Countries like USA and Canada are like lifeboats to folks seeking amnesty. How many can be rescued before the lifeboat sinks?

I got to thinking that the immigration issue is like USA, Canada, Europe and so forth are life boats in an ocean. Some people are drowning, in that ocean, due to totalitarian governments, gangs, poverty, climate change and so forth.

How many people can we rescue before our lifeboat sinks? A question with no definite answer.

If we had twice as many people, in USA, as we do now, we would still only have half as many people as live in India today. We now have around 335 million. Twice that would be 700 million and double that again would get to the 1 billion 400 million population of India; now the world's most populated country.
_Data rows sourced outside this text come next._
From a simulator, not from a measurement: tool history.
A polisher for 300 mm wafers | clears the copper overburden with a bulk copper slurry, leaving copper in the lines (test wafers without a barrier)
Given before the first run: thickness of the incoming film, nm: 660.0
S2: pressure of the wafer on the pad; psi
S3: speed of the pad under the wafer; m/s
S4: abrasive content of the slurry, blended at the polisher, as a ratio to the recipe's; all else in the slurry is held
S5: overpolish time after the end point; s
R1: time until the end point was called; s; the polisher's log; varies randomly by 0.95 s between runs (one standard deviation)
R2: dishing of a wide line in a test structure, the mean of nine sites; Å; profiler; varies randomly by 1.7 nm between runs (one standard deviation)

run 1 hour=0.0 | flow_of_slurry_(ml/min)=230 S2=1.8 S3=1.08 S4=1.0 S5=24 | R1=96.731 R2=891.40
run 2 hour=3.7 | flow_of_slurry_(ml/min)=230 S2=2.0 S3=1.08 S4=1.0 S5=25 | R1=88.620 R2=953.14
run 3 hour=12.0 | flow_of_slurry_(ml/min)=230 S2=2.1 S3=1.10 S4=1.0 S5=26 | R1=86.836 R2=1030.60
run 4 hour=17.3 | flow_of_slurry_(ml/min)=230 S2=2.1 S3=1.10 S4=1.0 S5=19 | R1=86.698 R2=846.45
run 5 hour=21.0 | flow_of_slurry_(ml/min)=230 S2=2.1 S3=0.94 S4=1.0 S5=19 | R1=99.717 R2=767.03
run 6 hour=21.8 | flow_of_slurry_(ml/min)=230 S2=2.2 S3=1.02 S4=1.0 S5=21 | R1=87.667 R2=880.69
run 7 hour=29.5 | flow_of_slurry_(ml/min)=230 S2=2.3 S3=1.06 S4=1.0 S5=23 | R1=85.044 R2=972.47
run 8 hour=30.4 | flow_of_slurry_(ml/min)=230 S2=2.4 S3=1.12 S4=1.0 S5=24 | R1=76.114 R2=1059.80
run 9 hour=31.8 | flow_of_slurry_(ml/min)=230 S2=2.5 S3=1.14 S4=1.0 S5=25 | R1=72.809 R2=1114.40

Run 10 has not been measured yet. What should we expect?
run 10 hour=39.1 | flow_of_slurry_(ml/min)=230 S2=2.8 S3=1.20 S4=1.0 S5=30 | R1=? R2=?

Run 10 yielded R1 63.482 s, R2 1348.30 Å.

India has surpassed China in population and has less land area than USA or China. Most people seem like they are at least surviving and maybe even thriving in India. I don't hear as much trouble, from India, as I do from some other countries.

Still we likely couldn't accommodate that many people given the circumstances of USA; lifestyles, expectations of wealth, infrastructure, housing, traffic, water use and so forth.

If batteries for electric cars are a problem, we need less cars. More electric trolleys run from the overhead wire with no need for the battery.

Some people say that electric cars are just as bad, if not worse, than fossil fuel cars due to things like chemicals, mining and manufacturing. If that's the case, I would say we have to reduce the use of private cars altogether. Go to more walking, bicycling and public transit.

On the other hand, I think that electric cars are much better than fossil fuel cars. I wonder what motivates so much pushback against electric cars? Is it conservatives who just want to play the devil's advocate? As much of society is pushing toward electrification, there will be naysayers.

On the other hand, I do think there are big problems with a society so dependent on automobiles. Electrification does present some logistical challenges. Some of the worry about chemicals and batteries may have merit even though there are ways to address these issues.

People often say that reducing automobile dependency is impractical. I think we need to make changes on many fronts. Electrification and reducing automobile dependency.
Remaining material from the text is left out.